From Casetext: Smarter Legal Research

Doe v. Anonymous Inc.

UNITED STATES DISTRICT COURT SOUTHERN DISTRICT OF NEW YORK
Jun 25, 2019
18 Civ. 10924 (PAC) (S.D.N.Y. Jun. 25, 2019)

Opinion

18 Civ. 10924 (PAC)

06-25-2019

JANE DOE, Plaintiff, v. ANONYMOUS INC. and JOHN DOE, Defendants.


OPINION & ORDER :

Plaintiff Jane Doe alleges sexual harassment, discrimination, and retaliation under the New York City Human Rights Law ("NYCHRL") by her former employer Defendant Anonymous Inc. and its founder and CEO, Defendant John Doe. Jane Doe claims that she was demoted and stopped receiving a salary from Defendants when she ended a romantic relationship with John Doe. Defendants move to dismiss on the basis that Plaintiff's claims are untimely because they were not brought within NYCHRL's three-year statute of limitations. For the following reasons, the Court grants Defendants' motion to dismiss.

BACKGROUND

Plaintiff was hired by Anonymous Inc. as a Director of Marketing and Investor Relations in September 2013, and worked out of Anonymous Inc.'s New York City office. (Dkt. 16 ("Complaint" or "Compl.") ¶¶ 21, 29, 36.) John Doe offered Plaintiff a salary of $100,000 per year in July 2013 when he offered her the Director position. (Id. ¶ 31.)

Also in July 2013, John Doe suggested that he and Plaintiff could have an affair; Plaintiff declined. (Id. ¶ 32.) Throughout the course of her employment with Anonymous Inc., Plaintiff was subjected to unwanted sexual and verbal advances by John Doe. (Id. ¶ 22.)

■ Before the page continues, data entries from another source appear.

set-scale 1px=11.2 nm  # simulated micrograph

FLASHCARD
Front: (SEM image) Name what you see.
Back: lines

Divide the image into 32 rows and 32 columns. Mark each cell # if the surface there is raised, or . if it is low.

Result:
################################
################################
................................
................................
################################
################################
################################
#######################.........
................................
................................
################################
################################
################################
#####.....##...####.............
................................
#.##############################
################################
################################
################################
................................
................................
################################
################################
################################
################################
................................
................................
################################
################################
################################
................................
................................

Approximately seven months into her employment with Anonymous Inc. (i.e., March 2014), Plaintiff entered into a romantic relationship with John Doe. (Id. ¶ 67.) In or around August 2014, Plaintiff ended the relationship. (Id. ¶ 91.) John Doe then told Plaintiff that he could no longer justify paying her a salary. (Id. ¶¶ 92-94.) John Doe offered Plaintiff a capital markets position, which paid only in commissions and which was a demotion. (Id. ¶ 96.) Plaintiff was not paid by Defendants after November 2014. (Id. ¶¶ 104, 132, 134.) Still, Plaintiff continued to have access to her Anonymous Inc. email address and other business records, used Anonymous Inc.'s Manhattan office, and associated herself with Anonymous Inc. (Id. ¶¶ 103, 105-06.) John Doe told Plaintiff that she might be a salaried employee of Anonymous Inc. again when the time was right. (Id. ¶ 138.)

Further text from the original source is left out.